What is Variance Analysis
Variance analysis is the investigation of differences between planned results against actual results.
Generally planned results are based upon reasonable estimates, so some level of difference will tend to exist. Variance analysis is therefore only undertaken where differences are unexpected or above a certain set level.
An Example of Variance Analysis
A business has budgeted for marketing costs in the month of February of £1,650 which was based on the following estimated costs:
- Marketing assistant £750
- Facebook Ads £450
- Printed flyers & flyer drop £450
When the accountant returned the management accounts for February, actual marketing costs for the month were £2,500 – a variance of £850 or 34%.
Upon investigation it was discovered that a marketing subscription had been set up for £450 per month and the daily spend on facebook ads has been set up incorrectly meaning that £950 had been spent instead of the budgeted £450.

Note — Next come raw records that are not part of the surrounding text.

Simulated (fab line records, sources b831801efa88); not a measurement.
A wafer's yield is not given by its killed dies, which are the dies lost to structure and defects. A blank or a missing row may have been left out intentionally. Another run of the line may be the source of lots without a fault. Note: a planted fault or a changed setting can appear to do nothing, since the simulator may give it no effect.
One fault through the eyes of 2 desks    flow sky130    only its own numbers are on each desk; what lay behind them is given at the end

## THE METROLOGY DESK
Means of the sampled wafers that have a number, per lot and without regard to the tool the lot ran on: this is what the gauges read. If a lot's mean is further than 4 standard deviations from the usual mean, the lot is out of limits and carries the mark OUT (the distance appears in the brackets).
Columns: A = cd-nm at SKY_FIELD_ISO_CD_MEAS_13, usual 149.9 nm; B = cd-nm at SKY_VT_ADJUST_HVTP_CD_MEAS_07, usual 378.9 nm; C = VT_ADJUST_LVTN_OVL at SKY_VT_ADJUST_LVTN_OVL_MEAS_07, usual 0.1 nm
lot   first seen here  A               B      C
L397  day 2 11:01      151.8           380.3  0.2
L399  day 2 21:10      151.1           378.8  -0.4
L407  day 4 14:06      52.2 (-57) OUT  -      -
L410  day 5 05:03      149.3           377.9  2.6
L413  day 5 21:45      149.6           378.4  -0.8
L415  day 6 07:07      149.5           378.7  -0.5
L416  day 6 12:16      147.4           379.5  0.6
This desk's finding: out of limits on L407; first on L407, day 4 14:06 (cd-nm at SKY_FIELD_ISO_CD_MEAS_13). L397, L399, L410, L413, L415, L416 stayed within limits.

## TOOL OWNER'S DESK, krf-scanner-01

Why is Variance Analysis So Important
In the above example of variance analysis the business was quickly and easily able to see that marketing costs were much higher than estimated and can now take steps to:
- Cancel the marketing subscription if not required and find out how it was set up;
- Update the budget to include the cost of the new marketing subscription if it is required;
- Correct the mistake made in setting up the facebook ad and reduce the daily spend limit.
By analysing variances a business is able to nip unexpected spending in the bud sooner rather than later, saving money. Variance analysis can be favourable as well as unfavourable but by monitoring the results of a business strategic, timely, decisions can be made.